How to simplify your garden

Nancy DuBrule-Clemente, garden expert and owner of Natureworks, an organic garden center in Northford, speaks to people about their gardens, she may ask them “what things make your garden(s) hard to take care of?”

Answers usually include “too many plants to deadhead,” and “encroaching” grass and plants. Most problems come down to this: “I love my garden, but it’s too much work.” Lifestyle, physical abilities and energy change with age. What was once a simple garden may have turned into a massive, demanding entity. How does one get started simplifying?

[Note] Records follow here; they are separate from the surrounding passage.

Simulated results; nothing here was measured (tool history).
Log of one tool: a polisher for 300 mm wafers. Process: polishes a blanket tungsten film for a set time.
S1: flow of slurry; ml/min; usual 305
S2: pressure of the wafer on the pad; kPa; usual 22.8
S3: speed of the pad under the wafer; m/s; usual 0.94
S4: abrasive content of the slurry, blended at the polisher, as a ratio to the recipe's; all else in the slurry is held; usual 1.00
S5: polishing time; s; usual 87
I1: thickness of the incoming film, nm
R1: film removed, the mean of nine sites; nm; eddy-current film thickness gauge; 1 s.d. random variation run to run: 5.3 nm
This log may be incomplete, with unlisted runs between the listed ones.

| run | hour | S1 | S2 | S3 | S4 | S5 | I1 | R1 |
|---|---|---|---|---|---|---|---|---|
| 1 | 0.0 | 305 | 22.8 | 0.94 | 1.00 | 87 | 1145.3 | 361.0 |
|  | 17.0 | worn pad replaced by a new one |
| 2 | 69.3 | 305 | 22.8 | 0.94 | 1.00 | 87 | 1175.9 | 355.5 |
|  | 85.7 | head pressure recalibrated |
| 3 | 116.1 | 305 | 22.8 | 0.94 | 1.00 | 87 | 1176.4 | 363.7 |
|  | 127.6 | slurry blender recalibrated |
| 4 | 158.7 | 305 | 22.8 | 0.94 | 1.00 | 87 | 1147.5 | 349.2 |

I traveled to Manchester recently to hear DuBrule-Clemente speak at a meeting of the Manchester Garden Club, which is large and active.

She offers five things you can do to plan a simpler garden. It’s not a quick fix; this process can be ongoing, as your house, gardens and even yourself changes over the years.

1. Buy an inexpensive journal and write down what your goals are for your property for the next five to 10 years.

2. Write down what you want - plants you can’t live without, gardens that must remain.

3. Write down what you could eliminate that you presently have- a wild perennial border, overgrown foundation plantings, etcetera.

4. Fantasize about what your dream for your yard would be- is it possible?

5. Spend quiet time searching your soul for the answers to what you want/need to do to simplify your gardens- it’s hard work.

If she has a theme for her garden advice, it’s this: Dwell and believe in possibilities. When you start dreaming, she suggests, do a sketch of your property and gardens. Use tracing paper, or blow up photos and mark your ideas on them. Words in “idea” bubbles” are fine, for example, “walkway” or “sitting bench.” Some dreams may include things that involve an investment of time and/or work, so you have to weigh this against what you will get out of it. I was intrigued by the idea of raised bed gardens with wide boards along the top, so I could garden them while sitting on the edge. But these are expensive, and really would not fit aesthetically into our “space” in the woods.

While you’re at it, DuBrule-Clemente says, cut back on lawn. It does very little for native critters and is a pain to take care of. “Hardscaping,” such as walkways and patios, can provide access to hard-to-reach parts of the garden, and is less work to maintain than mulched or grassy paths.

She offered a creative, practical idea, especially if you are older, and things have gotten overgrown. Example: You planted some pretty tufted, striped grass a number of years ago; it has spread everywhere, and pulling clumps of it up is the only solution. Solution: Pair up with a young, inexperienced gardener, or someone with a new, naked property that cries out for plantings. Bestow your “largess” on them. They will be thankful, and so will you.

Both the Manchester Garden Club (and many other clubs) and DuBrule-Clemente agree one of the best things you can do with your garden—one that will bring you pleasure while helping sustain our planet—is to encourage diverse flora and fauna. Cultivate native plants and plants and flowers that attract pollinators like bees and butterflies; also, provide an inviting habitat for birds and other animals by giving them the things that they need such as shelter, food (including that found on plants), water and nesting material. More information can be found on the websites of the National Wildlife Federation and National Audubon Society. Strongly recommended is the book, ”Bringing Nature Home,” by Douglas Tallamy and Richard Darke. It’s a classic among gardening and conservation people.

At the end of the presentation, we were left with a great question: “Does my garden really have to be perfect? The answer: probably not — it’s up to you.

Now that spring is upon us, look for plant sales (many run by non-profit organizations), where you can purchase native plants and other things for your garden. The Manchester Garden Club holds its sale Saturday, May 17, 2014 at the Community Baptist Church in Manchester.